Recently, on a trip to Venice, I saw a shop window with a jacket for sale and a sign that identified it with the word ‘giacca’.
I didn’t hesitate to take a photo and send it to a friend, one of those who delight in linguistic curiosities, accompanied by an audio to explain it to him, since it is obvious that ‘giacca’ is similar to the word ‘jaka’ that we use in Basque to call that same garment.
Traveling alone has these things, there are moments of boredom that you don’t know how to fill. But the fact is that my friend liked the story of that word so much that he encouraged me to tell it.
Moreover, it is not recorded in the Basque Etymological Dictionary of Euskaltzaindia, so the explanation seems appropriate.
The jacket, as a garment, seems to have its origins in the Middle Ages or early Renaissance, as a doublet, which is a tighter version of the short tunic worn by working-class men. As we well know, it is an outer garment that reaches below the hip, with sleeves and open at the front with a button that allows it to be opened and closed as desired.
Well, apparently, and and with the approval of most linguists,, our word ‘jaka’, as well as the Italian ‘giacca’ mentioned above, arise from the French name of the person Jacques, that is, our Jagoba, Jakue… or the Spanish names Santiago, Jacobo…
Because French peasants were known by the nickname ‘Jacques’, since it was a very common given name among them. In the same way, the nobles called the serfs and peasants who worked on their lands ‘Jacques’ in a derogatory way.
Therefore, the doublet (‘jipoi’ in basque) that they used to wear became known as ‘jaque’, ‘the garment of the Jacques, the peasants’.
By the way, in Basque, the word doublet is ‘jipoi’, which also means ‘beating’ or ‘hammering’.
But let’s get back to our business. And lo and behold, from the ‘jaque’ of that social stratum that they considered so low, the word ‘chaqué’ in French later emerged, a formal suit considered the most proper label for the upper classes.
However, that’s as far as Basque language went, always so delicate and conservative with the foreign terms it adopts as its own. Because other languages that surrounded it went further in their evolutions and used the diminutive of ‘jaque’, ‘jaquette’, to name the jacket, a kind of reduced doublet, that is, splitting the term to differentiate between the original and the new garments, ‘jaque’ and ‘jaquette’.
Hence the Spanish word ‘chaqueta’ was coined from ‘jaquette’. Needless to say, when we use the English jacket version, we’re talking about the same thing.

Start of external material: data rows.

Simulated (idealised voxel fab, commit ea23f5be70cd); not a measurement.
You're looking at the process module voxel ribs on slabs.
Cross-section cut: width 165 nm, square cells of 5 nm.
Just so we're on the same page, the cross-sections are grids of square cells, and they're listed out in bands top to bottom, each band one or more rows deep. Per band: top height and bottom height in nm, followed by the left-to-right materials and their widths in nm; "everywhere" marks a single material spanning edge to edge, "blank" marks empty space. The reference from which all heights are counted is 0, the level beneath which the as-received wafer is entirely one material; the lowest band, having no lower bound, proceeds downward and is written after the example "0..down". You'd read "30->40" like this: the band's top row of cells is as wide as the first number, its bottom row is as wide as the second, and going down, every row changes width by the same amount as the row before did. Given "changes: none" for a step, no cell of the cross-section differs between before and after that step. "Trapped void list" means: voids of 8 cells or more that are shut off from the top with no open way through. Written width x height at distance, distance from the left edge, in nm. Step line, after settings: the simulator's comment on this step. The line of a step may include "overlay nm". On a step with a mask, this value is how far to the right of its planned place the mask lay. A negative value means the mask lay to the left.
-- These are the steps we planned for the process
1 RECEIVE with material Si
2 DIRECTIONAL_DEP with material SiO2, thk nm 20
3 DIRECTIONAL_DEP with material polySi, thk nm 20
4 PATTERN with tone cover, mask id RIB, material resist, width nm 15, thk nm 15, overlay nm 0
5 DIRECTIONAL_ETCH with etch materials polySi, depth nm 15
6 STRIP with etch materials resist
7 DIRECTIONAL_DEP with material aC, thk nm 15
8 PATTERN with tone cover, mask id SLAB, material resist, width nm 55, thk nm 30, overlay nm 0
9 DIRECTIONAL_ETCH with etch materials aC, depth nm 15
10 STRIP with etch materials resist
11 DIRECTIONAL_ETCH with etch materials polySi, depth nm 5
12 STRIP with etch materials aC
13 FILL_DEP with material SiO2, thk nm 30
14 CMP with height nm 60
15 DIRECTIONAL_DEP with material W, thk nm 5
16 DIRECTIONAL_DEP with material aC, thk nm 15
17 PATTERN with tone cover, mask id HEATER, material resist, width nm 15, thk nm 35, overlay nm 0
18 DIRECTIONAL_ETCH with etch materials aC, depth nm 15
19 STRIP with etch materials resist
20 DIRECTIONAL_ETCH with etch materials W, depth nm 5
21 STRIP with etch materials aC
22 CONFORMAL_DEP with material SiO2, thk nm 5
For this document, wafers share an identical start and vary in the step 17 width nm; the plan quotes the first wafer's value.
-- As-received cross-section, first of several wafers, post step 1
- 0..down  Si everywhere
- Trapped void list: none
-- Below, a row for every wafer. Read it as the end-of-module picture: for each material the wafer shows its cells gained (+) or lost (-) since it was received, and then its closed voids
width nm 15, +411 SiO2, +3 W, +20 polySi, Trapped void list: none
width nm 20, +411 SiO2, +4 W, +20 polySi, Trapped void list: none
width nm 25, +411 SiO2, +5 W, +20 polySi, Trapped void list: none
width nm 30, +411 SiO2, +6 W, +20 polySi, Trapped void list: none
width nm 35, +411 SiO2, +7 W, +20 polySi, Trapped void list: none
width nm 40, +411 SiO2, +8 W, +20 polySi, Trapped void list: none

In English, the term ‘hanseline’ was also used to refer to jackets. But let us not be mistaken, since Hansel, that name of a person that we also recognize thanks to the stories of our childhood, is the ancient Germanic equivalent of Jacques.
This is how all the roads we try to follow will lead us to the name of Jacques, which has been so common and popular among the peasants of France.
So much so that the dozens of popular rebellions that peasants led in the Middle Ages and in the Ancien Régime (the first in 1385) are known as ‘jacqueries’ when we study history.
Who would have told us that the ‘jaka’, the suit that symbolized the most popular and rural strata in history, would eventually become the opposite case, that is to say, a garment that signifies decorating with elegance, or what´s the same, wearing ‘chaqué’.
Brought to our present state, the jacket, especially on the Cantabrian side of the Basque Country, was not part of the daily work dress. But it has been indisputable in situations of certain public exposure such as weddings, funerals or business deals of importance. That’s why you couldn’t miss the jacket in our farm closets.
Who would have told us that the word jaka would take us so far in history. And on the map, since I had to pedal on my bike to Venice, be able to see it, feel it and bring it to these lines.